Will LA’s New Mayor Karen Bass Reset the City’s Labor and Housing Markets?


Incoming Los Angeles Mayor Karen Bass has racked up a formidable progressive voting record in Congress over the past decade. Having withstood a $100 million spending barrage from her opponent, Rick Caruso, in the mayor’s race, she will have an opportunity as head of the country’s second-largest city to realize her political vision on the ground in Southern California.

Unions and community organizations that have launched campaigns in recent years for higher wages and better working conditions, for more affordable housing, and for stronger protections for service sector employees believe there is a real chance for big changes in LA.

UNITE:HERE Local 11, the SEIU, AFSCME, and other unions at the forefront of labor organizing in the city backed Bass’s candidacy early on. The unions are particularly focused on a series of global sports events to be held in the city over the coming years, which  will result in huge investments in infrastructure, in transport, in hotels—and, they hope, in affordable housing.

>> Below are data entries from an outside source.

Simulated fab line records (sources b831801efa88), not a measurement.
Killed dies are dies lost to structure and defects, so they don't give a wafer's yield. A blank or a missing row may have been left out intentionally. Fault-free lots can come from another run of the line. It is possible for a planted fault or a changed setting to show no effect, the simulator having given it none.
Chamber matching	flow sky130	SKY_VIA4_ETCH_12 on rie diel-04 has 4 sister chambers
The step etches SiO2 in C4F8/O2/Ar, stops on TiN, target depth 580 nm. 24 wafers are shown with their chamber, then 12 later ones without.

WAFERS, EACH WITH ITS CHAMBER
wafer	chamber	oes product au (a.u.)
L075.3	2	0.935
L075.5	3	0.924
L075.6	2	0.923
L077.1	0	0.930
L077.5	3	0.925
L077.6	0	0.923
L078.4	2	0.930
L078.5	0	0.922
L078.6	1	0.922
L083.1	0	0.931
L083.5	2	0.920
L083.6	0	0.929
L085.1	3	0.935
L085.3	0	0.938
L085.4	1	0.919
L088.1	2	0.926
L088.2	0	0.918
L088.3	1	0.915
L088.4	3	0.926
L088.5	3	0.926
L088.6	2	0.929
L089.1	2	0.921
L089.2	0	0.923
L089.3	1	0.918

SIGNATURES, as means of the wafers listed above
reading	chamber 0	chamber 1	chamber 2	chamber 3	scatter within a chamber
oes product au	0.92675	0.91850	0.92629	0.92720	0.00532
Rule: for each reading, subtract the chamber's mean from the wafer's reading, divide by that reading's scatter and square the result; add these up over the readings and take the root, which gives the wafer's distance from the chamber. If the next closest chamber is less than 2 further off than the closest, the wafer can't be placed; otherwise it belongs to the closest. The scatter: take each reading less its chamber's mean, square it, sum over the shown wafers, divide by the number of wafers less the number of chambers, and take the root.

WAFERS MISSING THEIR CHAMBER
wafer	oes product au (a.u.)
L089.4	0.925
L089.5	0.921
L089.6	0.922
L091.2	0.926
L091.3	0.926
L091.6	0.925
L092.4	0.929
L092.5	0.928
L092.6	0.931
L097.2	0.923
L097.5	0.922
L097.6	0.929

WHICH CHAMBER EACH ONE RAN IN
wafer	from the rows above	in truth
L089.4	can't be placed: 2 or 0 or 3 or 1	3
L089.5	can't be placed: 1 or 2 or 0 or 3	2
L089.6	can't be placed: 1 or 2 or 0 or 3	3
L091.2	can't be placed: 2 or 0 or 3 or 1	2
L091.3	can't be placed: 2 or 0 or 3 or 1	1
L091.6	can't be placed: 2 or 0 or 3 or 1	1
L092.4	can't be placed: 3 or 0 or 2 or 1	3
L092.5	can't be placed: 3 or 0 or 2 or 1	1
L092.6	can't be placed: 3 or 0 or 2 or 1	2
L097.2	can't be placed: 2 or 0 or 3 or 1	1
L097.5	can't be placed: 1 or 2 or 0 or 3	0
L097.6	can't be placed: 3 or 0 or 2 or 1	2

There are the 2026 World Cup soccer games; LA is one of 11 US host cities, with other cities in Canada and Mexico also involved in the billion-dollar spectacle. And there are the 2028 Los Angeles Olympics. There are also college football championship games next month and the US Open golf championships this coming June.

As we’ve seen with the 2022 Qatar world cup—where hundreds, if not thousands, of migrant laborers have died on construction projects over the past few years—vulnerable workers often end up being considered disposable as cities and countries seek to erect sparkling new infrastructure.

Qatar represents an extreme example of inequality: An astounding 90 percent of the population is made up of migrant workers, many of whom suffer routine wage theft, confiscation of their identity documents, and other violations of basic rights. But the country isn’t alone in sacrificing the well-being of those who build and staff global sporting events in order to present a shiny spectacle to the world’s sporting fans. Hundreds of migrants workers are also thought to have died building the facilities for the Sochi Winter Olympics that were held in Russia in 2014.

So, too, vulnerable residents often get swept aside by big development projects. Some reports suggest that more than 1 million Beijing residents were forcibly relocated to make way for the 2008 OIympics infrastructure. Eight years later, tens of thousands were displaced in low-income Rio de Janeiro neighborhoods as Brazil readied itself to host the Games. The London Olympics, in 2012, were widely praised for redeveloping large parts of the East End. But the effect of that redevelopment was skyrocketing real estate prices that ended up excluding many locals from the housing market.